When I took a Family History class from Doug Ladle at Ricks College, he explained our Polygamy practices by discussing the roles men and women have: men’s role is to GOVERN, and women’s role is to NURTURE. That’s why polygamy works in the order of heaven (and here he drew it out on the board like a pyramid MLM): men can fulfill their roles as governors over multiple women, but women can not have two governors over her. That’s the internal logic of our sealing practices, even though we have morphed our public beliefs (see the classic Chicken Patriarchy essay) about parents being “co-equal” leaders–our practices and policies are built on old doctrine and beliefs. We did change our sealing wording from where women give themselves to men, but men did not give themselves to women (bc polygamy). Still, when our leaders made that change, they ensured that a paragraph was added about how men are presiders over the family unit. There are also other places in the temple where wording differs by gender, allowing for a husband/god over multiple wives being “unto” him. We’re holding and living both teachings at the same time; there is no other reason for them not to change our sealings or temple wording to make them equal and equitable.

I am only interested in a doctrine of Heavenly Mother who is co-equal in power and not defined by reproduction. I’m not going to claim that I know anything about the next life (and wish more people, including leaders, would adopt the same stance), but I’m not convinced that eternal “creation” happens in the same way we think of human reproduction. And if any part of Doctrine & Covenants 132 is in the LDS Celestial Kingdom, I’d like to nope out to somewhere else. Please reread 132 with a lens of being someone who has never heard of the church, and you have no natural inclination to defend or try to soften its edges. Then get back to me.

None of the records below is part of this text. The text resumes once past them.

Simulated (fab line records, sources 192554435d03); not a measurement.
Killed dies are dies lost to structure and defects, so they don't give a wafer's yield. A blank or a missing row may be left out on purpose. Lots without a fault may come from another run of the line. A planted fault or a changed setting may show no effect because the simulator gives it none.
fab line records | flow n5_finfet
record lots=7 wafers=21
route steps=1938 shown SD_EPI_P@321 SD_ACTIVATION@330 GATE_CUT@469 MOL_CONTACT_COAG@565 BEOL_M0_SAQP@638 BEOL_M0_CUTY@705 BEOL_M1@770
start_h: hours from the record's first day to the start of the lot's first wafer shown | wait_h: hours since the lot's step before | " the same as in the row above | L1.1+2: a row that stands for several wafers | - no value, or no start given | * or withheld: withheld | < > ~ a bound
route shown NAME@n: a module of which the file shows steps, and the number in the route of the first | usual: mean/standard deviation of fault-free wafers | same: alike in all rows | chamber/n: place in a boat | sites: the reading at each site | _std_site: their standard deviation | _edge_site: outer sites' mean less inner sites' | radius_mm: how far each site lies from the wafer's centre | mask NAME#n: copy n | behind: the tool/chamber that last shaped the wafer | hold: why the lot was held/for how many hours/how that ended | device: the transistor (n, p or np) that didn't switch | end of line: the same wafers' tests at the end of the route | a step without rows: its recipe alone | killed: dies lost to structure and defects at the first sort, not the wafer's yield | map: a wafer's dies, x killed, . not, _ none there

It is okay to not be okay with this LDS version of the afterlife. It’s okay to have a different idea of how heaven is structured.

For example, I’d like to share a story that begins when I was the receptionist in President Bednar’s office at BYU-Idaho. He was also an area authority who visited stake conferences, and I helped by sending information about how he wanted the stake president to structure the meeting (the unwritten order of things, a nod to Elder Packer). Included were instructions that women not speak last in any of the Stake Conference meetings (also, they could only offer one of the prayers, I forget which one we were banned from). I had a stake president call me back a little flabbergasted, saying he was so surprised because he’d always assumed these gendered speaking/praying things were rogue folk practices. “I guess I was wrong,” he said.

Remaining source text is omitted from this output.